Cabot acquired Castle Stuart Golf Links in 2022, the 2009 Gil Hanse design that hosted four Scottish Opens (Phil Mickelson won there before capturing the 2013 British Open) and appears regularly on top-100 lists. One standout course is nice but if two creates a destination, then the addition of Old Petty now makes Cabot Highlands a worthy addition to the Collection.
A maiden trip to Scotland
I had never taken my golf clubs across the pond—a massive hole in my golf resume—before an invitation to Scotland in September. The trip delivered plenty of stories including a travel-snafu tale. Without going into too much detail, I’ll just say I’m now intimately familiar with Amsterdam’s massive Schiphol airport.
Not massive is the airport in Inverness, Scotland, the kind where you deplane via staircase to the tarmac to baggage claim and to ground transportation with about as many steps as required for a long par-3. My plane touched down long after sunset but I was in my bedroom within a half-hour, thanks to the small airport and Cabot Highlands just 10 minutes away.
My home in the resort’s Golf Lodge is the ideal golfer’s crash pad, sitting between the 14th and 15th fairways on Castle Stuart and within walking distance of the clubhouse. Four bedrooms are equipped with dressing rooms and bathrooms with rainfall-style showers, under-floor bathroom heating and electric towel warmers—welcome on days when you come in from a round of notorious Scottish weather. A full kitchen and full living room with floor-to-ceiling windows beg players to wind down after rounds with a beverage, snacks and round recaps.
With the aforementioned convenient location, the only times I needed rides were for evening trips to downtown Inverness for dinner (reservations at RocPool restaurant are tough but worth the effort, then the king scallops are a must). On a longer trip—maybe next time—the Golf Lodge would also be a gateway to Royal Dornoch, Nairn and other Scottish Highland favorites.

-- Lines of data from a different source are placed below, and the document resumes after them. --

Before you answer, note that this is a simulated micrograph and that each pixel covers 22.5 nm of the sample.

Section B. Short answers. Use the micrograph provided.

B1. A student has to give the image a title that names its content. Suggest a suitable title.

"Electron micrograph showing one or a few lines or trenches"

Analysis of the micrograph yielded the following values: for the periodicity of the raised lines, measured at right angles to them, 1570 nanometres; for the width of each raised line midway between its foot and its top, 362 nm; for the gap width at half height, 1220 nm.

But Old Petty beckoned on my first morning, including a few holes with the architects.
From farms to fairways
Grains, potatoes and root vegetables are among the crops grown in the Highlands’ rolling terrain, the same terrain Doak and lead associate Johnson were given to create Old Petty. What the land might lack compared to the dramatic shoreline holes of Castle Stuart, it takes back in creative shotmaking opportunities.
The links-style course plays true to form by not always being a point-and-shoot like so many American layouts, but one of angles and creativity.
“I spend 80% of my time when I’m on site working on the greens and the stuff around—bunkering, slopes around the greens to make them diverse,” Doak says. “Make them so there's a bunch of fun shots to play.”
He had illustrated one of those during the round, schooling me on a links-style shot from off the green at a par-3 we had both missed long. After I chunked a sand wedge on the firm turf, failing to climb the hill to the green, he took a 5-iron from his small canvas walking bag (which held about nine clubs rather than 14) and played a simple bump-and-run up to the hole. Lesson learned.
Old Petty has features that look like they’ve been there for centuries thanks to the architects’ expertise and features that look like they’ve been there for centuries because they have. The green at the par-4 5th is bordered by a bothy, a Scottish simple shelter often used to get out of the elements. The red-roofed stone structure is now a halfway house.
At the par-5 15th, which plays around the Moray Firth, a beached fishing boat is your line off the tee. And of course there’s Castle Stuart, which after the 3rd hole comes back into full view at the 15th green and then the par-4 16th—the only hole with a forced carry off the tee, over a marsh. Which is by design.
“When I’m a 12 handicap and I played with a bunch of 6-to-15 handicapped guys, I could tell you it worked fairly good for us,” Doak says from the clubhouse after the round. “And I do think most of us got around here with the same ball we started with. If you can keep the ball in play … like Alister MacKenzie said it doesn't matter if you're shooting 95 or 105 or 115, as long as you're making forward progress and having fun, it's all good.”
Cliffside drama at Castle Stuart
On my second and final day at Cabot Highlands, I set out early to tackle Castle Stuart Golf Links, the course I woke up to every morning at the Golf Lodge.
The Hanse design delivers instant drama as from the putting green you walk down a path through to a cliffside first tee—no slicing off this box. The 2nd and 3rd holes continue parallel to the Firth before turning inland back toward the clubhouse.
Off the fifth fairway sits the Old Petty church, which dates to the mid-1800s and has recently been put up for sale for 50,000 pounds (perhaps a new owner would placate the golf Gods with a renovation).
The back nine returns to the shore for the 10th, 11th and 12th holes before heading uphill and inland, a routing not dissimilar to Whistling Straits, another course whose stunning water views can also deliver weather challenges.
Incredibly, my two rounds had no weather challenges to speak of; the layers I packed never made it out of the suitcase. If this was Scotland’s way of telling me to come back soon, it worked. And I know exactly where I’ll want to go first.